Normally, test vectors, in particular test vectors for intermediate values, are to be found with whatever is the "official specification" for that algorithm. MARS has not been blessed with a standard (few algorithms are), so the "official specification" is what IBM distributes, in particular the MARS package (compressed archive).
This package contains the specification itself as a PDF file (in MARS/Algorithm/mars.pdf), sample implementations, and test vectors (in the MARS/Test_Values/ directory). In particular, have a look at the ecb_ivt.txt file, which contains some "intermediate values".
As a more generic rule, when faced with low-quality or inexistent test vectors ("low-quality" meaning, e.g., that there are some hexadecimal bytes but without clear endianness rules), the usual method is to find a "reference implementation" and sprinkle printf() statements throught its code, so as to get the intermediate values. I recommend using the Java code, which, in practice, will run you into much less trouble than any C code (that's the benefit of the strictness of the Java platform).
The NESSIE project was a big effort at analyzing many cryptographic algorithms, and it produced a large amount of test vectors for all those algorithms. This is a good source (but MARS was not submitted as "NESSIE candidate" so no luck there, in the case of MARS).
If all else fails, you can always send an email to the function author. Most function authors are researchers who will gladly help you out.

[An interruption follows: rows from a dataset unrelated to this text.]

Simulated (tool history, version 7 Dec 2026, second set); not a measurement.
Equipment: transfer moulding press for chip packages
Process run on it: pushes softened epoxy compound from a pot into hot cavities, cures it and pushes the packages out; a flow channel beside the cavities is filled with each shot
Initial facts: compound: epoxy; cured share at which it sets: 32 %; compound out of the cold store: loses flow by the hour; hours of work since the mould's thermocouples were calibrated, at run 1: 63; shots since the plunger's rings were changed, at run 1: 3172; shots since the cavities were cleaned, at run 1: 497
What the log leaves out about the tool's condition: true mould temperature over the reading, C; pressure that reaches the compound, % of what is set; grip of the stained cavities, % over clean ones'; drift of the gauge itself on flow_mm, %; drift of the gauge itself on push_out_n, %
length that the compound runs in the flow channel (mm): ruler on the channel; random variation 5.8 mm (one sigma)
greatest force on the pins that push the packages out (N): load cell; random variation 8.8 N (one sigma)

On the question of endianness, in particular in C, I strongly recommend against trying to play games with the memory representation, such as using a union between a sequence of bytes and an integer type. Such games limit portability and, more importantly, tend to break in awful ways in the presence of an optimizing compiler (because of strict type aliasing analysis). Instead, use generic encoding and decoding "functions", which you can later on optimize with inline functions and macros, and possibly inline assembly, if you detect a machine and compiler on which you know a smarter and cheaper implementation is possible. As an illustration, have a look at sphlib, which is a library implementing many hash functions in C and Java. In the C code, all the endianness "smartness" is concentrated in the sph_types.h file, which defines uniform names for the integer types and encoding/decoding functions (e.g. sph_dec32be() for 32-bit big-endian decoding).